Getting Started with datadelivery¶
In order to start using datadelivery to deploy an AWS toolkit for explore public dasets using analytics services, users will need:
- ☁️ AWS account available for use
- 🔑 Programatic access on the account with an
access_key_id
and asecret_access_key
- ⛏ Terraform installed (version >=1.0)
Two ways to use datadelivery
In fact, there are two ways to use datadelivery and all its features:
- By calling it from another Terraform project (prefered one)
- By cloning the source repo and deploying infrastructure by running the Terraform commands
In this section users will take the chance to precisely look at both usage modes in order to select the one that best suits their needs.
Calling datadelivery Module¶
As stated in the official Terraform documentation:
A module is a container for multiple resources that are used together. You can use modules to create lightweight abstractions, so that you can describe your infrastructure in terms of its architecture, rather than directly in terms of physical objects.
If you already have a Terraform project and you want to add datadelivery features to it, you can just call the module directly from GitHub using the following sintax:
# Calling datadelivery module with default configuration
module "datadelivery" {
source = "git::https://github.com/ThiagoPanini/datadelivery"
}
Do you want to see this in practice? Check out the demos below
The demos consider the simplest Terraform project possible where a main.tf
is created to call the datadelivery module. Here you will be able to see a step by step guide on how to declare the module call and to run Terraform commands in order to use datadelivery features in your AWS account.
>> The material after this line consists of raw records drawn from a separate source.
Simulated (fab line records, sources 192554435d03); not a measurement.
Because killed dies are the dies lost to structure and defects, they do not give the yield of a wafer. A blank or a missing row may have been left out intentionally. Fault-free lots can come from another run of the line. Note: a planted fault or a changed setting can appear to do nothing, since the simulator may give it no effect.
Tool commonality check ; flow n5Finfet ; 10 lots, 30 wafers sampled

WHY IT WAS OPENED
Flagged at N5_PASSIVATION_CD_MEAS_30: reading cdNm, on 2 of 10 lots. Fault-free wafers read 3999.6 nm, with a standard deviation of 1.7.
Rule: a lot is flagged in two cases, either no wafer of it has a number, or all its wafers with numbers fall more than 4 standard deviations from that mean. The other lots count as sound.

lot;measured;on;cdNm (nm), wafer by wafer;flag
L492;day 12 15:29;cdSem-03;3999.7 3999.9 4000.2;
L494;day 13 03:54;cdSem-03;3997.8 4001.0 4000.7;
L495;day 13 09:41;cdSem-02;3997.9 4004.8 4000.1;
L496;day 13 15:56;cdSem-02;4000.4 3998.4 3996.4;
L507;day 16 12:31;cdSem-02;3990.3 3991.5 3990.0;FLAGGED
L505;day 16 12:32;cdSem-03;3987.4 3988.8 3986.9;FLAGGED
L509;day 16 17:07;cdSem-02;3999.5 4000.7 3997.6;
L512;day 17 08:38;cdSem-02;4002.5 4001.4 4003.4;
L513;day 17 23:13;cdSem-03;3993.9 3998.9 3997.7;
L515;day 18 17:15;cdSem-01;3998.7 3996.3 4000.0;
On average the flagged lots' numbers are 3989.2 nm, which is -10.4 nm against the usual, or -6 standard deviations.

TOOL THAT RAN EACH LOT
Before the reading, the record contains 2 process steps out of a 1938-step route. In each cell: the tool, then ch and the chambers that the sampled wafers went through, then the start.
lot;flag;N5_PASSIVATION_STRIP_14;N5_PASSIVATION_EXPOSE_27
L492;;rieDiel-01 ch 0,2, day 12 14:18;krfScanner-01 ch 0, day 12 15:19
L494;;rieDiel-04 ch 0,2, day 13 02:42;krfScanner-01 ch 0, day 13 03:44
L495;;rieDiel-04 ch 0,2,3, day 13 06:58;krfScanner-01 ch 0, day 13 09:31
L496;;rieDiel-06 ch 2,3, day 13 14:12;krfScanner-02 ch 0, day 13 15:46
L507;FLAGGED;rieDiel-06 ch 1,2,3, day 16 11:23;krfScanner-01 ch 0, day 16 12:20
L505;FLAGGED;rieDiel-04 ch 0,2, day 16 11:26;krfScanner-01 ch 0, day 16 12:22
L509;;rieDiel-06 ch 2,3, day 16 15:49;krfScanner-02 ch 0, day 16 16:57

Creating a Terraform project
There are different ways to use Terraform. In fact, different users can adopt different styles according to their own preferences. The Terraform language documentation will always be a good friend to help users to find their own development style.
Here, to make things simpler, let's just create a new folder and a main.tf
file to be our main file of our project root module.
Calling the datadelivery module from GitHub
The next step to have datadelivery features available is to call its module directly from GitHub. It can be defined by a Terraform module
call passing the GitHub repository reference as source.
Initializing the module with terraform init
So here we start the Terraform comands to deploy the datadelivery module infrastructure provided. The first one is the command used to initialize the module and install all files needed in the project.
Planning the deploy with terraform deploy
And now that the Terraform project has all components from datadelivery module installed, it's time to see the deployment plan through terraform plan
command.
Deploying infrastructure with terraform apply
Finally, we can deploy the infrastructure using the terraform apply
command.
Basically, by calling the datadelivery module, users will have a combination of AWS elements created in order to enhance data exploration and analysis. The video below was made to provide a complete view of all resources deployed in the target AWS account after the terraform apply
command.
Don't forget to check the Variables section to see all acceptable module variables to customize datadelivery for your need.
Cloning the Source Repo (Optional)¶
Another way to use datadelivery features is by cloning the source GitHub repository in a local environment and running Terraform commands to deploy the infrastructure declared.
This approach considers the following steps:
# 1. Cloning the source repo via HTTPS
git clone https://github.com/ThiagoPanini/datadelivery.git
# 2. Navigating to the local repository
cd datadelivery/
# 3. Initializing Terraform modules
terraform init
# 4. Planning the deploy
terraform plan
# 5. Deploying infra
terraform apply
And that's all to deploy all datadelivery features in your AWS account!
Module Call or Repo Clone?¶
First of all, there is no right or wrong way.
Calling the datadelivery directly from GitHub in a Terraform project can be a good way to decouple things. With this approach, users can do versioning on module call or always get the latest version available. Beyond that, datadelivery can be used in huge Terraform project with another module calls.
Cloning the source GitHub repository and applying the Terraform commands can also be a good alternative if users want to customize the project before deploying. This can be done, for example, by adding new files into data/
folder to be uploaded and hence cataloged by the Glue Crawler. The main trade off is the need to always look at module updates on the source repo or the permanent need to run git pull
commands to have the latest features.
Choose whatever fits best for you
As long as you can enjoy using datadelivery to have all you need to start exploring data in AWS, it doesn't matter which way you choose to achieve that.